Hodge theory of holomorphic vector bundle on compact K\"{a}hler hyperbolic manifold

TL;DR

This paper explores the Hodge theory of holomorphic vector bundles on compact Kähler hyperbolic manifolds with negative curvature, establishing inequalities for Chern numbers and linking eigenvalues of Laplacians to the Euler characteristic.

Contribution

It introduces new Chern number inequalities for bundles over negatively curved Kähler manifolds and connects Laplacian eigenvalues with the Euler characteristic.

Findings

Established Chern number inequalities under curvature conditions.

Linked eigenvalues of Laplace-Beltrami operator to the Euler characteristic.

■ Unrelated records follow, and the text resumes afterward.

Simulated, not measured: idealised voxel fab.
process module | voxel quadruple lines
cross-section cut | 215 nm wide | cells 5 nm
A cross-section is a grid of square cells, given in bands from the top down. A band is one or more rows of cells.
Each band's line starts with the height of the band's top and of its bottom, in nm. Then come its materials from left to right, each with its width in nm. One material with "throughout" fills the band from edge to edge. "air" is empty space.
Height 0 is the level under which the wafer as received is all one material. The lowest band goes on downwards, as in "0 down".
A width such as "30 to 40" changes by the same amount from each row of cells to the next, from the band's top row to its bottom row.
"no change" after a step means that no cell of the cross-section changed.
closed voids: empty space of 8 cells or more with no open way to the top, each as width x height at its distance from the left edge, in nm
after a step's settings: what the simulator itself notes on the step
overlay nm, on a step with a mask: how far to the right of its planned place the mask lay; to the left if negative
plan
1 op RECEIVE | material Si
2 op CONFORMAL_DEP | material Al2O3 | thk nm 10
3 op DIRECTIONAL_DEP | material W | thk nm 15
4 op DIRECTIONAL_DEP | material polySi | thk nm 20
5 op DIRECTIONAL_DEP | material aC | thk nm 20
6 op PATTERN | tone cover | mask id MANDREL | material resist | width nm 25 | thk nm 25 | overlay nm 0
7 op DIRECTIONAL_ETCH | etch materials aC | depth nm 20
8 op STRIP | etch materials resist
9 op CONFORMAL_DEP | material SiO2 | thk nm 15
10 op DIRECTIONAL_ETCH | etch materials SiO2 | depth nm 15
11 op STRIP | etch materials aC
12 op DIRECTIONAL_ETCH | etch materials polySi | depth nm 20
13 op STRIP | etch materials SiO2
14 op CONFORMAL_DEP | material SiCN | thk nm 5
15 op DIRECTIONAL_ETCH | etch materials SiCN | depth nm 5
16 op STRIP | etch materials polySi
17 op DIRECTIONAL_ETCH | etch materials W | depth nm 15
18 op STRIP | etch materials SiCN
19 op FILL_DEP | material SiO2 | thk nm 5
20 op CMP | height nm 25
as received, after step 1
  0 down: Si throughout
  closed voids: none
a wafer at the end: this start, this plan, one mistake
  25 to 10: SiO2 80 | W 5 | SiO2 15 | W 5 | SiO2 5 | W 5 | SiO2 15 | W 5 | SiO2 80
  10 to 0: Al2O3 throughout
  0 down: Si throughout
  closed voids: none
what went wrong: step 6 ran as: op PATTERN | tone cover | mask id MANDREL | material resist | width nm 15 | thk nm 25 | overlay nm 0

Identified conditions involving line bundles affecting the Euler characteristic.

Abstract

Let $E$ be a holomorphic vector bundle over a compact K\"{a}hler manifold $(X,\omega)$ with negative sectional curvature $sec\leq -K<0$, $\Delta_{E}$ be the Chern connection on $E$. In this article we show that if $C:=|[\Lambda,i\Theta(E)]|\leq c_{n}K$, then $(X,E)$ satisfy a family of Chern number inequalities. The main idea in our proof is study the $L^{2}$ $\bar{\partial}_{\tilde{E}}$-harmonic forms on lifting bundle $\tilde{E}$ over the universal covering space $\tilde{X}$. We also observe that there is a closely relationship between the eigenvalue of the Laplace-Beltrami operator $\Delta_{\bar{\partial}_{\tilde{E}}}$ and the Euler characteristic of $X$. Precisely, if there is a line bundle $L$ on $X$ such that $\chi^{p}(X,L^{\otimes m})$ is not constant for some integers $p\in[0,n]$, then the Euler characteristic of $X$ satisfies $(-1)^{n}\chi(X)\geq (n+1)+\lfloor\frac{c_{n}K}{2nC} \rfloor$.